Posted on 08/13/2009 5:54:28 AM PDT by SolidWood

Reza Pahlavi, son of the late shah of Iran, has lived in exile in the United States since 1979. In an interview with SPIEGEL ONLINE, he reveals how he has aided the recent opposition protests, why he believes Ayatollah Ali Khamenei has lost his legitimacy as supreme leader and his hopes of returning home.

SPIEGEL ONLINE: Mr. Pahlavi, are you still politically active?

Pahlavi: I have been politically active in opposition to the clerical regime in Iran for the past 29 years. Throughout these years, I have maintained broad-based contact with a variety of Iranian groups

SPIEGEL ONLINE: So you're in touch with reformers and protesters within Iran?

Pahlavi: Yes, I am. I spend most of my time communicating with people in Iran -- not just reformers and protestors, but also with ordinary Iranians who suffer quietly under injustice, social and economic decline. Their concerns are of utmost importance to me.

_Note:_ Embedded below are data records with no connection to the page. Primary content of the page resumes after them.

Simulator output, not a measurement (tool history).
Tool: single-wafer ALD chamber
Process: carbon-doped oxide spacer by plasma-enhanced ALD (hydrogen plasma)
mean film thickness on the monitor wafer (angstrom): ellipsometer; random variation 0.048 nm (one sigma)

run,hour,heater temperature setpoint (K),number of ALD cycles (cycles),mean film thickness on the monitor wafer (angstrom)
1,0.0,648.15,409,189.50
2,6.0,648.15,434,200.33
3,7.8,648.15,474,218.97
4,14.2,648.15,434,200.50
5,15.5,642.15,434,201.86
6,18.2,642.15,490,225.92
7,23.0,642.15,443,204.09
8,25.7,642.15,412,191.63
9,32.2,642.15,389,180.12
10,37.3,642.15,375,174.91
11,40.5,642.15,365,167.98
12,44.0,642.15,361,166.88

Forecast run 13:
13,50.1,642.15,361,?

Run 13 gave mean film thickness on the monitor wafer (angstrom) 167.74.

SPIEGEL ONLINE: Are you directly and personally involved in anything that's going on in Iran right now? After all, they're trying to overthrow a regime which toppled your father.

Pahlavi: The movement born on June 12 has generated an unprecedented and broadest support of Iranians of all walks of life. I have done my share to support this movement of the people and to help them voice their cry for freedom.

(Excerpt) Read more at rezapahlavi.com ...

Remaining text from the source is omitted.